Spider mites prefer to feed on the underside of the leaf, so one way to examine vegetation for mites is to hold a sheet of white paper under a branch and tap the leaves sharply. The mites will fall onto the paper and appear as dark specs the size of this period.
Another sign is large amounts of webbing that will cover leaves and branches as the spider mites use it to protect themselves and their eggs from enemies, as well as help them spread to other plants.
If the population has reached a high level, the leaves of the plant will become bronze or brown and eventually drop as feeding continues. Spider mites left unchecked can stunt or even kill plants.
Some of the factors that can contribute to a spider mite outbreak include excessive use of nitrogen fertilizer, which makes the foliage more succulent, application of non-selective insecticides that kill the predatory bugs that feed on the mites, and drought conditions that the mites thrive in.
There are several different methods when it comes to controlling spider mites.
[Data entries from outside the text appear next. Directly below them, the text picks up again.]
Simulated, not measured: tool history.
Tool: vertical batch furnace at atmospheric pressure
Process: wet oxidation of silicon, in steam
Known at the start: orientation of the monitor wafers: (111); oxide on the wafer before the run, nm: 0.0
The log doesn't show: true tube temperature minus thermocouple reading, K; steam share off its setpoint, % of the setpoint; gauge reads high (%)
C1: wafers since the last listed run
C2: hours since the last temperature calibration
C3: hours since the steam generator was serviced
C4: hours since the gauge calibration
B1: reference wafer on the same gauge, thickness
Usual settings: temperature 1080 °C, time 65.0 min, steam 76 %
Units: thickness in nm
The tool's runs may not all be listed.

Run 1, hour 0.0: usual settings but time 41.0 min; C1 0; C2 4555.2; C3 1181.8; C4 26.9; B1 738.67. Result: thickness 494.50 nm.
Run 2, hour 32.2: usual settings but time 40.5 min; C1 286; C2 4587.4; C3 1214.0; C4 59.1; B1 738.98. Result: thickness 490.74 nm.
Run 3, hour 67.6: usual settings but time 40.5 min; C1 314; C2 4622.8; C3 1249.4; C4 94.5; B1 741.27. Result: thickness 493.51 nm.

Because a number of insects feed on spider mites, if you are wanting to choose this route of control it is important to reduce your usage of pesticide sprays. Some of the most important predators are the western predatory mite (Galendromus occidentalis) and the Phytoseiulus mite species, so the use of miticides will kill these beneficial bugs along with the targeted spider mites.
Other insects that feed on spider mites include six spotted thrips, lacewing larvae, big-eyed bugs, minute pirate bugs and, of course, the spider mite destroyer lady beetle.
Rather than buying and releasing a population of predatory bugs, the best method for establishing predatory insects is to create favorable conditions for them by avoiding dry conditions and not using the insecticide carbaryl.
As previously stated, dusty and dry conditions often lead to outbreaks, so providing adequate irrigation is important and can also protect trees and shrubs from spider mite damage, as those that are already water-stressed are less tolerant.
Periodic hosing of plants, particularly on the underside of the leaves, can help physically remove and kill many mites as well as remove dust that interferes with mite predators. Disruption of the webbing can also delay egg laying until new webs are produced. Spraying water on plants is generally more effective on smaller plants with low mite populations.
Twospotted spider mites overwinter in the nearby soil and weeds close to the host plant, so routinely mowing around the host plants can help reduce the mite populations.
Good spray coverage is crucial when applying miticides as it will take several applications to effectively wipe out the population. Not all formulations affect spider mite eggs, allowing them to hatch and start up the cycle once more. Molting spider mites are also unaffected by miticides. Two or more applications at five to 10 day intervals can help provide sufficient control.
It is important to alternate miticide varieties as spider mites can often develop a tolerance making them harder to control. Insecticidal soaps and horticultural oils are another option, but they do require excellent coverage since they must come in contact with the mites to kill them.